Quick Script: Tape Inventory

I wrote an ad-hoc python script that helped me inventory a cassette tape collection

From: Sat 21 May 2016

Category: Tech

Tags: svbtle-migrated | python | data | sanitization

Skills with programming can be useful in all kinds of daily life situations! I just encountered one where I was making an inventory of some cassette tapes I'm getting rid of.

I jotted down the list of tapes in a quick, rough format of "artist - album", unless it was a compilation or collection, in which case I just wrote the name on the tape.

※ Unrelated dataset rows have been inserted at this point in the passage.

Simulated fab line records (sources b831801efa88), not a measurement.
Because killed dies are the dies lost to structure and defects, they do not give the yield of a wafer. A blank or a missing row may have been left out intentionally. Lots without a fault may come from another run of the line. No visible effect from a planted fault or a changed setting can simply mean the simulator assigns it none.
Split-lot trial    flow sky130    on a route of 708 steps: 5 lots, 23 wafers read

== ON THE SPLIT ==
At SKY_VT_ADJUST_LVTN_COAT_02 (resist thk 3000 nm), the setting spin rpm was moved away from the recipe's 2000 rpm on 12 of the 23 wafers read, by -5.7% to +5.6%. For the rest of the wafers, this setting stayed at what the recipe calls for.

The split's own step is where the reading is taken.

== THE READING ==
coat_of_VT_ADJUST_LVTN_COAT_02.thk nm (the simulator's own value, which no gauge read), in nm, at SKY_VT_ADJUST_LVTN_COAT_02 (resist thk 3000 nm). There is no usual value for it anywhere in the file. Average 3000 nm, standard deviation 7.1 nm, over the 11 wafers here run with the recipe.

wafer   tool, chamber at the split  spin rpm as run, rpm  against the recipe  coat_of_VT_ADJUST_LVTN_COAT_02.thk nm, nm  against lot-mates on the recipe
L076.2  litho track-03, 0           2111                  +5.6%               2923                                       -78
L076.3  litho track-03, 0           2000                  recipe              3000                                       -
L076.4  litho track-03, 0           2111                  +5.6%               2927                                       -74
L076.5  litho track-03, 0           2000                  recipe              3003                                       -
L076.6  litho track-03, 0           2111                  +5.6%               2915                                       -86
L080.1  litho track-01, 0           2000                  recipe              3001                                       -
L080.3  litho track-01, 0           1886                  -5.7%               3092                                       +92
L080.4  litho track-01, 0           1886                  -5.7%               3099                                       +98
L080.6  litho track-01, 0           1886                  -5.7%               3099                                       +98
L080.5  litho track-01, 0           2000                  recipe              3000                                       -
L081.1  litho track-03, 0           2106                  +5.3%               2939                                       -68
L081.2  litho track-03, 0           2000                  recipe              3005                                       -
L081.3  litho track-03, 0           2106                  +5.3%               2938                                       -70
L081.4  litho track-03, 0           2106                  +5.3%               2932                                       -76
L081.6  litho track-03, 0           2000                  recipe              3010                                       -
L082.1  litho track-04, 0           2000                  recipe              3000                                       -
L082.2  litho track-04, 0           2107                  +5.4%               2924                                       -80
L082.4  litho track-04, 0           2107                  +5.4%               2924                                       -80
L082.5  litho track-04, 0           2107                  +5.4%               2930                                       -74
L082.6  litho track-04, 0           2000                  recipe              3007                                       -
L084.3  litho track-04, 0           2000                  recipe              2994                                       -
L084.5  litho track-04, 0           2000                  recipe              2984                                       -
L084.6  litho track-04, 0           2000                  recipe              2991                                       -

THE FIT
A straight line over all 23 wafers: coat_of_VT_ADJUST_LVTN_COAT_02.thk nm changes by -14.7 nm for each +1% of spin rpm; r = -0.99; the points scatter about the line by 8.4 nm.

I want to give this list to my relatives who will undoubtably be using spreadsheet software, so I want to munge this rough list into a nicely formatted spreadsheet for them. Let's write a quick script!!

Input

Here's a sample of my notes file:

frank sinatra - academy award winners
the pachelbel canon and other baroque favorites
prince and the revolution - around the world in a day
talking heads - little creatures
crosby, stills, & nash - self-titled

I want to make sure that the following things are fixed: - Artists and albums are separated by commas so it's treated as a CSV - Self-titled albums should be replaced by the name of the band - The First Letter Of Every Word Should Be Capitalized - Compilations or collections should have their artist set to "Collection"

Let's get to work!

Writing Something

I'm going to be using python, since it's my favorite language and it's easy to talk about. Modules I'll be using: - fileinput takes standard input and iterates over every line (I'll be putting the input file in through stdin) - string.capwords capitalizes the first letter of every word in a provided string

I start this script out the way you usually start scripts that use fileinput:

import fileinput
from string import capwords

for line in fileinput.input():
    # do stuff

Now that we have access to each line of the file in a variable called line, let's work with lines that contain an "artist - album":

for line in fileinput.input():
    if '-' in line:
        # contains artist - album
        sp = line.split('-')
        artist = sp[0]
        album = '-'.join(sp[1:]).strip()
        if album == 'Self Titled':
            album = artist

As you can see, this handles splitting apart the album and artist portions of the line, and then sets the album name appropriately for self-titled albums. Next, we need to handle the case of a line that doesn't contain "-", a collection:

    else:
        # some kind of collection, collaboration, etc
        album = line
        artist = 'Collection'

Easy, the whole line is the name of the album. Now to output each line:

    print '{0},{1}'.format(capwords(artist), capwords(album))

This capitalizes the album and artist after we've decided what they're going to be. That's the end of this little script! I invoked it like:

cat tapes.txt | python parsetapes.py | tee tapes.csv

and there we go! A spreadsheet full of usefully parsed tape information.

Thanks for reading!

The Script

import fileinput
from string import capwords

for line in fileinput.input():
    if '-' in line:
        # contains artist - album
        sp = line.split('-')
        artist = sp[0]
        album = '-'.join(sp[1:]).strip()
        if album == 'Self Titled':
            album = artist
    else:
        # some kind of collection, collaboration, etc
        album = line
        artist = 'Collection'
    print '{0},{1}'.format(capwords(artist), capwords(album))